Powell critical of US response to
Katrina
Yahoo News/AFP
September 08, 2005
WASHINGTON (AFP) - Former US Secretary of State Colin Powell had tough words
for federal, state and local authorities on their response to Hurricane Katrina
in a television interview to air Friday.
"I think there have been a lot of failures at a lot of levels --- local,
state and federal," Powell said in an interview with the ABC News program
"20/20," to air late Friday.
"There was more than enough warning over time about the dangers to New
Orleans. Not enough was done. I don't think advantage was taken of the time
that was available to us, and I just don't know why," he said.
Powell was asked if the slipshod government response to the disaster was due
to racism, since the overwhelming majority of the victims are poor
African-Americans.
"I don't think its racism, I think its economic," Powell said.
"When you look at those who werent able to get out, it should have been a
blinding flash of the obvious to everybody that when you order a mandatory
evacuation, you can't expect everybody to evacuate on their own.

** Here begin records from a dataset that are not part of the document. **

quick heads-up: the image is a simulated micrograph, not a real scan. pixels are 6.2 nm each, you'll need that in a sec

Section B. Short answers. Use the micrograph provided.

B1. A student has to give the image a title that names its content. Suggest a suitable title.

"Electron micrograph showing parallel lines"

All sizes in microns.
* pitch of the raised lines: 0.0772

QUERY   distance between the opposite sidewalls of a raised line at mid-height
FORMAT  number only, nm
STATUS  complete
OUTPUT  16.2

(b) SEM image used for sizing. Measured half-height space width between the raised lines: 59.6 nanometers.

"These are people who don't have credit cards; only one in ten families at
that economic level in New Orleans have a car. So it wasn't a racial thing ---
but poverty disproportionately affects African-Americans in this country. And
it happened because they were poor," he said.
ABC interviewed Powell via telephone Thursday morning for his reaction to
the government response to Katrina after the former top US diplomat visited
shelters in Dallas, Texas.
The bulk of ABC's sit-down interview with Powell, his first major interview
since leaving government in January 2005, was on Iraq and the US-led war on
terror.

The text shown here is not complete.